In a unanimous decision issued on June 4, 2026, the Supreme Court handed the Securities and Exchange Commission (SEC) an enforcement victory. That case — Sripetch v. SEC — concluded that the SEC is not required to show a pecuniary loss to investors before the SEC may obtain disgorgement. At the same time, the Court, especially in Justice Clarence Thomas’s concurrence, signaled that further battles may loom ahead over whether disgorgement is a legal (not equitable) remedy and would therefore entitle a defendant to a jury trial.
Background: What Is Disgorgement?
When the SEC catches someone committing a violation of the federal securities laws, it has several remedies at its disposal, including civil penalties, injunctions, and disgorgement. The latter is an equitable remedy that strips wrongdoers of the profits they made through illegal conduct. Unlike damages, which compensate a victim for what they lost, disgorgement focuses on what the defendant gained.

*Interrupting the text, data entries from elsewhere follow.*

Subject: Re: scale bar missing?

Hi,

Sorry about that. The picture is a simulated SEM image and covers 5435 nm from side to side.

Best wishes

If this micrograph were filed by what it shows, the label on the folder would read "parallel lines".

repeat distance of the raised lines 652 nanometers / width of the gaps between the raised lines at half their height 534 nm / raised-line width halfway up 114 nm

The SEC’s disgorgement power has been shaped by a series of Supreme Court decisions over the past decade, most importantly Liu v. SEC, which confirmed that disgorgement is permissible as an equitable remedy but capped it at the defendant’s net profits and required that it be “awarded for victims.” As we discussed last year, the Court had previously passed on an opportunity to resolve a deepening split among the circuits over whether the SEC must also show that investors suffered financial losses before it could obtain disgorgement. In last week’s decision in Sripetch, the Court finally resolved that issue.
The Question in Sripetch
Ongkaruck Sripetch ran a series of classic “pump and dump” schemes involving at least 20 penny-stock companies. He was criminally convicted and faced a $4.1 million civil disgorgement order from the SEC. In contesting the disgorgement order, Sripetch argued that under Liu, disgorgement must be “awarded for victims.” And further, victims must have suffered a financial loss. Since the SEC couldn’t show that investors lost money as a result of his schemes, Stripetch argued there were no “victims” for disgorgement purposes.
The Ninth Circuit rejected that argument. In so doing, the Ninth Circuit joined the First Circuit in holding that no pecuniary loss was required for the SEC to obtain disgorgement, while the Second Circuit held that such loss was required for disgorgement.
The Supreme Court Affirms
Writing for a unanimous Court, Justice Neil Gorsuch affirmed the Ninth Circuit and ruled against Sripetch. The Court’s holding is straightforward: The SEC does not need to prove that investors suffered a pecuniary loss in order to obtain disgorgement.
In so holding, the Court relied on traditional equitable principles, which have never required a victim to show financial loss as a precondition for disgorgement. Rather, they require only that the defendant wrongfully invaded the victim’s legally protected interests. Justice Gorsuch illustrated the point with historical property cases in which courts ordered defendants to hand over profits from trespasses or unauthorized uses of another’s land, even when the landowner suffered no measurable financial harm. The point of the remedy is to deny the wrongdoer his unjust gain, not to compensate the victim for a loss.
The Court also rejected Sripetch’s argument that Liu‘s description of disgorgement as restoring the “status quo” implicitly required proof of pecuniary loss. When a defendant enriches himself through fraud without leaving investors financially worse off, the Court noted, there are two possible “status quos” to restore — and equity has always preferred the one that strips the wrongdoer of his gains.
Justice Thomas’s Concurrence
The majority opinion left several issues open, one of which was highlighted in Justice Thomas’s concurrence. Justice Thomas agreed with the result but argued that Congress — by expressly codifying the disgorgement remedy after Liu and giving it a statute of limitations separate from other equitable remedies — effectively reclassified disgorgement as a “legal” remedy. If that’s right, the Seventh Amendment would entitle defendants to a jury trial any time the SEC seeks disgorgement. Justice Thomas acknowledged the circuits are already split on the issue, and that the Court will “soon need to address” whether disgorgement is a legal remedy.
Justice Thomas also noted that the SEC collected $6.1 billion in disgorgement orders in 2024 while returning only $345 million to victims. In his view, that practice shows “a fines regime, an inherently legal process,” which implicates the right to a jury trial. Given how often the SEC seeks disgorgement, the practical stakes of whether that remedy requires a jury are significant.
Key Takeaways
- The SEC is not required to show pecuniary losses by investors before it may obtain disgorgement.
- The Liu framework remains intact but has been clarified. Liu‘s requirement that disgorgement be “awarded for victims” does not mean victims must have suffered out-of-pocket losses.
- Justice Thomas’s concurrence argues that post-Liu statutory amendments transformed disgorgement into a legal remedy, triggering Seventh Amendment jury-trial rights. That question is unresolved and likely headed back to the Court in the future.